We are all pitchers. We pitch ideas, we pitch ourselves and we pitch our organizations. We pitch to get a job, to attract followers and to raise money.
Maybe you’re not a major league pitcher yet but you will be.
For a long time I’ve been interested in story development and how stories influence behavior. So, I’ve learned that decisions are emotional, making a good story your best bet for donations.
There’s also plenty of evidence that a well delivered – live and in person – pitch is the most convincing of all.
We’ve seen Shark Tank. We know they “buy” the person, not the product.
Visionary nonprofit leaders need to be good storytellers. And they need to make pitches.
You can learn to love speaking and pitching. You’ll love it a whole lot more when you are good at it.
First you have to know some basic rules.
Five Golden Rules for Pitch Perfect
- Get personal.
Your audience (of 1 or 500) wants to connect with you. That connection comes first. It’s the reason they will want to hear more.
When you give them a peek at who you are they become curious. They want to know you so they want to hear what you have to say.

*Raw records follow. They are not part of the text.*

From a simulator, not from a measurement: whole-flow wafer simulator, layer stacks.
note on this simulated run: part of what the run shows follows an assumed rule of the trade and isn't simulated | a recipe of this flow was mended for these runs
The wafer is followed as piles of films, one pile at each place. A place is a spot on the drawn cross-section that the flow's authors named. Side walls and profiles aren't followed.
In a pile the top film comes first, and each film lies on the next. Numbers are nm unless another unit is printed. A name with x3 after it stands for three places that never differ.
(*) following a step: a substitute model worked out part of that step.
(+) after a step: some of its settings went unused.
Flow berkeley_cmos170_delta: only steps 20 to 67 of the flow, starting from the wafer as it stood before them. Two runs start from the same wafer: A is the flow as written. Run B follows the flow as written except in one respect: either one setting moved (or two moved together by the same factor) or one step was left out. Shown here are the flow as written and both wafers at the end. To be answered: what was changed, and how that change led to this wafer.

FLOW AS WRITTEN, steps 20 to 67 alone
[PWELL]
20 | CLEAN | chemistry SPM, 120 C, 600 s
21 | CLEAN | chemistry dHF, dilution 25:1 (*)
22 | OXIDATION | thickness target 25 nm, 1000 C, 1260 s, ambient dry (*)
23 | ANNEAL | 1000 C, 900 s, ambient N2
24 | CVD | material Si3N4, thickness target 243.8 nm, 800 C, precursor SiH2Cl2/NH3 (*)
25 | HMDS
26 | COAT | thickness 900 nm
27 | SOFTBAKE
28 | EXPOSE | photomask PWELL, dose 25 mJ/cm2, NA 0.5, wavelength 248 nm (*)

The simple rule number 1 is this: If they don’t care, they won’t listen.
Give them reason to care about you.
- Vision focuse
It’s your dream that will captivate your audience. You want to share your vision so it becomes their vision.
The work you are doing is important but it’s not what compels people to care. Same with the facts and figures. The details and the numbers are there to validate the decision your audience has already made based on emotion.
The gist of your message is this: There is a problem and we can solve it or There is a need an we can fill it.
- Practice delivery.
Practice really does pay. Whether you do it in the bathroom mirror or in front of a speech coach, practice improves your delivery.
You may consider getting outside help or joining a speaking group, like Toastmasters, to develop your skills. Toastmasters takes you through a series of 10 speeches, each one focusing on a specific skill.
Eliminating filler words (ums and ahs), using body language, varying your volume and speaking persuasively are all skills that come from practice.
- Be prepared.
Preparation is about more than practice. Make a checklist and give yourself time to be ready.
Arrive early. Lateness might make someone else mad but mostly it’s going to through you off your game.
Dress for success. Wear clothing that is comfortable but neat, clean and business like. Being well groomed makes you feel good and eliminates obstacles for your audience.
Use great visuals or none at all. We’ve all seen too many bad PowerPoints.
Know the names you need to know. Review your notes. Smile. Yes, a really big smile.
After you pitch, listen carefully to the feedback. There is nothing more off-putting than someone asking for help and then not listening when it is offered.
Be open to whatever feedback you get.
If you are speaking to a large audience, have someone critique your presentation so you can review later.